A review of how the named theories in the assignment consider unions/labor relations.

Solution Preview

I have provided you with a lot of information to choose from. Some of the articles in the references make minimal impact on the theory, but they should be read and some of the references within them might be of value. You will want to narrow the information to make a more coherent essay. I used the questions posed as the outline format.

Mainstream Economics
Its view on unions (e.g., positive, negative, necessary, unnecessary) and its rationale for this view.
The mainstream economics view is negative. It does not single out unions, but instead combines it with any intervention into the market, such as government intervention like minimum wage laws. Unions are seen as hampering the supply of labor. Because the mainstream economic view is based on competitive markets being the perfect market, unions limit the supply of labor to business.
For the mainstream economic view, the relationship between organizations and employees is perfect. The labor works for the employer and the employer supplied the workers with work. If the arrangement is unsuitable for either side, then one or the other terminates the employee. Employees can quit or employers can let go to return the situation to perfect balance.
However, markets are not perfect and in imperfect markets, the employment relationship is imperfect. There is either not enough labor or not enough jobs. In the mainstream economics sees the union as creating the human supply problem or as limiting the actions of companies to rid themselves of labor to balance stakeholder and shareholder interests. Unions create imbalance in the competing interests.

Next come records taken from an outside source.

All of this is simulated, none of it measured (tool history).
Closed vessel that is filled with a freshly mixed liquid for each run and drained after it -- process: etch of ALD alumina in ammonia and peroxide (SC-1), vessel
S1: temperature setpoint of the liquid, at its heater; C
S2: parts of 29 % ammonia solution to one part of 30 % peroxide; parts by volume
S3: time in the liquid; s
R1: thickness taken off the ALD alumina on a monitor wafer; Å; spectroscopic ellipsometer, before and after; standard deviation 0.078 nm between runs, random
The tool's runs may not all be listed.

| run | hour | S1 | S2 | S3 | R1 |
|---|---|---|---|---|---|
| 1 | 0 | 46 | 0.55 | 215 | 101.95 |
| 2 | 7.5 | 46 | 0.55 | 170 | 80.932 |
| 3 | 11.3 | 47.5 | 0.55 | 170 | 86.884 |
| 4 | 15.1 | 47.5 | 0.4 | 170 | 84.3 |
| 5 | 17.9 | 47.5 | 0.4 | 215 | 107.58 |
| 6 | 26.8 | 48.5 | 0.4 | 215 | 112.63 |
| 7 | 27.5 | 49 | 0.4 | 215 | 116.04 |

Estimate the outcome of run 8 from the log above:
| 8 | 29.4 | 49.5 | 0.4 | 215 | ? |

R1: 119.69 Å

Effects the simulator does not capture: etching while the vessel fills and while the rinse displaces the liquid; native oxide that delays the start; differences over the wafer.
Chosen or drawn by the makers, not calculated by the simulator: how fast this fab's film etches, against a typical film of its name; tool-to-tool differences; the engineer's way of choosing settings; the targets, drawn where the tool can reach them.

Its approach to labor relations and providing employees a voice in bargaining.
According to mainstream economics, individual voices become more pluralistic in bargaining when unions are involved. Since mainstream economics follows a rational choice theoretical base, it assumes that people make decisions based on maximizing their own good. Unions then, as an organization of many individuals, will make decisions based on what is good for only employees and not what might be good for the companies the union and other employees work with. Unions are therefore, uncaring of the impact of employees "needs" and value, on the company where compensation is concerned. Unions also, do participate in bargaining for the employees. They seldom strike and often continue to bargain and strive to reach realistic settlements with organizations, sometimes after the previous contract ends.

Your own views on each school of thought (e.g., Do you agree with this school of thought? Why or ...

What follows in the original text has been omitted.